Upcoming IPOs Have Investors Excited

Investors learning about IPO opportunities

For investors who missed out on recent IPOs or who love to roll the dice on new stocks, 2019 isn’t done yet. In fact, rumors and indications are abuzz about many upcoming IPOs into 2020. Several companies have already filed their S-1 paperwork and intend to IPO before the end of the year.

For investors watching the tech stock landscape, the Dynatrace IPO and Datadog IPO prospects are equally intriguing. Though the companies have two different target markets with different services, they’ll serve to draw the attention of anyone with a software as a service (SaaS) emphasis in their portfolio. They’re two of the many tech companies going public in the next six to 12 months.

Adding to the intrigue are rumors of several more big-ticket IPOs that haven’t officially announced yet. The biggest and most anticipated of the bunch is an Airbnb IPO. The vacation-booking platform would immediately disrupt traditional travel stocks like Booking Holdings (Nasdaq: BKNG) and Expedia Group (Nasdaq: EXPE).

Rumblings around a potential upcoming IPO for virtual trading company Robinhood also have investors excited. Fintech has been one of the hottest up-and-coming markets of the past few years and Robinhood would be the crown jewel in the portfolio of a fintech-focused investor.

There’s even speculation about some pre-IPO acquisitions that may occur. With the IPO of Grubhub (NYSE: GRUB) in 2014, many suspected competitor Postmates would be close behind. Five years later and we’re closer to a Postmates IPO than ever before. However, even if the company plans to IPO in 2019 or 2020, its plans could be derailed by an acquisition from Uber. Many analysts speculate Postmates may become an extension of Uber Eats, thanks to its subscription-based business model.

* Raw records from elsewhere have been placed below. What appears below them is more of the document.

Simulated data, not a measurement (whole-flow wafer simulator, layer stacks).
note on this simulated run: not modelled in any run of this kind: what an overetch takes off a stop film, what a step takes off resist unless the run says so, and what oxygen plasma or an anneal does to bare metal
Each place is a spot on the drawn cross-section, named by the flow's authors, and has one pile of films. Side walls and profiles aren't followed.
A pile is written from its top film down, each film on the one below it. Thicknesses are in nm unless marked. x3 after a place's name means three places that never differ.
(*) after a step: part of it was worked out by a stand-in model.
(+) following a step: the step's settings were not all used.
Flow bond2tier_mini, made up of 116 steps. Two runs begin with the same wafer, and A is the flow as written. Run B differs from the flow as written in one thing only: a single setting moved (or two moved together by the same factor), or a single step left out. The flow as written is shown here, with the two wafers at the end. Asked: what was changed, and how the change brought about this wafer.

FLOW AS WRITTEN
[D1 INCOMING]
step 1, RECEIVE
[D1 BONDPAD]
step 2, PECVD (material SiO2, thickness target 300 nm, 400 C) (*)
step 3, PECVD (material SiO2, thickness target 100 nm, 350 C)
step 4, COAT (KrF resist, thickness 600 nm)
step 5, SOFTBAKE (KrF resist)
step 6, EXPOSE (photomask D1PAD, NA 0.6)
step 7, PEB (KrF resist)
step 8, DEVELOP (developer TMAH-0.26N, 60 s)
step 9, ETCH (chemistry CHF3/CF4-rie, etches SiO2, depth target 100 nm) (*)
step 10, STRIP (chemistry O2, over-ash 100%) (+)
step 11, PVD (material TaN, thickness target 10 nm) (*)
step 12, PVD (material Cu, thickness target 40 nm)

2019 has been prolific for IPOs. So prolific, in fact, that you can take out a calendar, point to any given week and there’s likely to have been an IPO. Huge companies are entering the public markets at a pace unprecedented throughout the history of the market.

Tech Stocks Are All the Rage

The one thing all these new IPO stocks have in common is their tech-based nature. Uber, Peloton, Slack and Datadog may have drastically different business models, but they position themselves as preeminent tech companies. Not pure tech companies mind you, but rather tech-based “disruptors” in traditional industries. It’s the same for just about any other recent IPO and most upcoming ones.

This is a trend that’s likely to continue into the future. Upcoming tech IPOs represent the new wave of business. The lines between different stock market segments – financials, healthcare, industrials, consumer discretionary, etc. – are all becoming more technologically-powered. In a way, every company is a tech company, no matter their product, service, demographic or market cap.

While pure tech companies have dominated the IPO market, tech-driven business models have fueled some of the most anticipated IPOs in other sectors. This is especially true for fintech and healthcare technologies. Looking ahead in 2019 and early 2020, we’re poised to see tons of tech-based healthcare and biotech IPOs, as well as fintech companies coming to market.

Why So Many IPOs Now?

Wondering why so many companies have decided to make their initial public offering right now? The answer is simple: there’s demand.

Many of the companies going public today are big brand names. Uber and Lyft are unrivaled in the ride-sharing market. Beyond Meat is the first mass-produced vegan product of its kind. Slack is a tool used by 10 million people daily, across 65 of the top Fortune 100 companies. These aren’t under-the-radar companies going public.

Investors are looking at these major businesses and seeing how entrenched they are in everyday life. There’s clear and obvious customer demand for their products and services. That translates to clear and obvious demand for share ownership. Before they even enter the public markets, these companies have people clamoring to buy shares. By the time they do IPO, it’s all but certain the share price will rise.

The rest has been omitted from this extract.